We can now use this to generate a Shepard tone by specifying the frequencies and amplitudes.

In [7]:
def shepard(f, **kwargs):
    freqs = shepard_freqs(f)
    amps = shepard_amps(freqs)
    return s.sound((freqs, amps), **kwargs)

wave = shepard(100)
s.audio(wave)
s.spectrogram(wave, ylim=10000)
Your browser does not support the audio element.
No description has been provided for this image

Effects and Illusions¶

Shepard Swipe¶

Because of being octave-invariant, a Shepard tone that continuously rises will be identical after one octave. Hence, it creates the illusion of an endlessly rising tone. Create a shepard_swipe function that starts at a specific frequency f and rises with a certain speed, repeating the full octave cycle repeats times.

Hints:

  • the frequency factor must change exponentially for pitch to change linearly
  • example: if speed=2 and time is 1.5, the tone should have completed 3 cycles
  • after n cycles, the frequency factor should be 2**n
  • you might want to add some extra octaves above/below so the full audible range is filled even after rising/falling
  • if you have two 1D arrays a and b with shapes (n,) and (k,), respectively, then a[:, None] * b[None, :] gives you an array of shape (n, k) via broadcasting
In [8]:
def shepard_swipe(f, speed=1., repeats=1.):
    
    def freq_amp(time):
        # vvvvvvvvvvvvvvvvvvvvvvvvvvvvvvv
        freq = shepard_freqs(f, n=repeats, m=repeats)  # add extra octaves
        factor = 2**(time * speed)                     # compute factor for each point in time
        freq = factor[:, None] * freq[None, :]         # use broadcasting to generate full frequency array
        amp = shepard_amps(freq)
        # ^^^^^^^^^^^^^^^^^^^^^^^^^^^^^^^
        return freq, amp
    
    return s.sound(freq_amp, duration=repeats/np.abs(speed))

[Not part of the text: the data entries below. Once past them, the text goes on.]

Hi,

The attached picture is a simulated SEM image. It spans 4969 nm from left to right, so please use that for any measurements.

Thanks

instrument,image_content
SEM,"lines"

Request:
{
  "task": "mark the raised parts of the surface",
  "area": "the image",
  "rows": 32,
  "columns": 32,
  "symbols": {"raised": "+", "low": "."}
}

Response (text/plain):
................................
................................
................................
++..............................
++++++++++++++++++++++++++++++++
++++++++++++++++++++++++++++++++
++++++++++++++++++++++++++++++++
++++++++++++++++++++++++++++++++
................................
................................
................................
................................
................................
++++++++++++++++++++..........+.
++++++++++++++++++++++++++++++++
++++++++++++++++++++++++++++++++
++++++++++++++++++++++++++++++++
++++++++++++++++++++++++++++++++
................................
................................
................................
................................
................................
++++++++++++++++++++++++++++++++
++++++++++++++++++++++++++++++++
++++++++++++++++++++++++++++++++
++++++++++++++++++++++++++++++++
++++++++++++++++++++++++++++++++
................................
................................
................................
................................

wave = shepard_swipe(f=100, speed=0.1, repeats=3)
s.audio(wave)
s.spectrogram(wave, ylim=10000)
Your browser does not support the audio element.
No description has been provided for this image

Shepard Swipes of Symmetric Chords¶

How many perfectly symmetric chords are there in 12-tone equal temperament?

For each of these chords, generate an overlay of rising/falling Shepard tones. What do you notice concering their repeat times?

Hints:

  • if you from pitchtypes import Enharmonic, you get the frequency of, say, a C4 with Enharmonic.Pitch("C4").freq() or Enharmonic.Pitch(60).freq()
  • to overlay sounds generated with the sound function, you can simply add them (they are just NumPy arrays with waveforms)
In [9]:
# vvvvvvvvvvvvvvvvvvvvvvvvvvvvvvv
from pitchtypes import Enharmonic

waves = {p: shepard_swipe(f=Enharmonic.Pitch(p+"4").freq(), speed=0.1, repeats=2) 
         for p in ["A", "C", "C#", "Eb", "F", "F#"]}

s.audio(waves["A"])
s.audio(waves["A"] + waves["Eb"])
s.audio(waves["A"] + waves["C#"] + waves["F"])
s.audio(waves["A"] + waves["C"] + waves["Eb"] + waves["F#"])
# ^^^^^^^^^^^^^^^^^^^^^^^^^^^^^^^
Your browser does not support the audio element.
Your browser does not support the audio element.
Your browser does not support the audio element.
Your browser does not support the audio element.

Pitch-Class Embeddings¶

How does the space that musical tones live in look like?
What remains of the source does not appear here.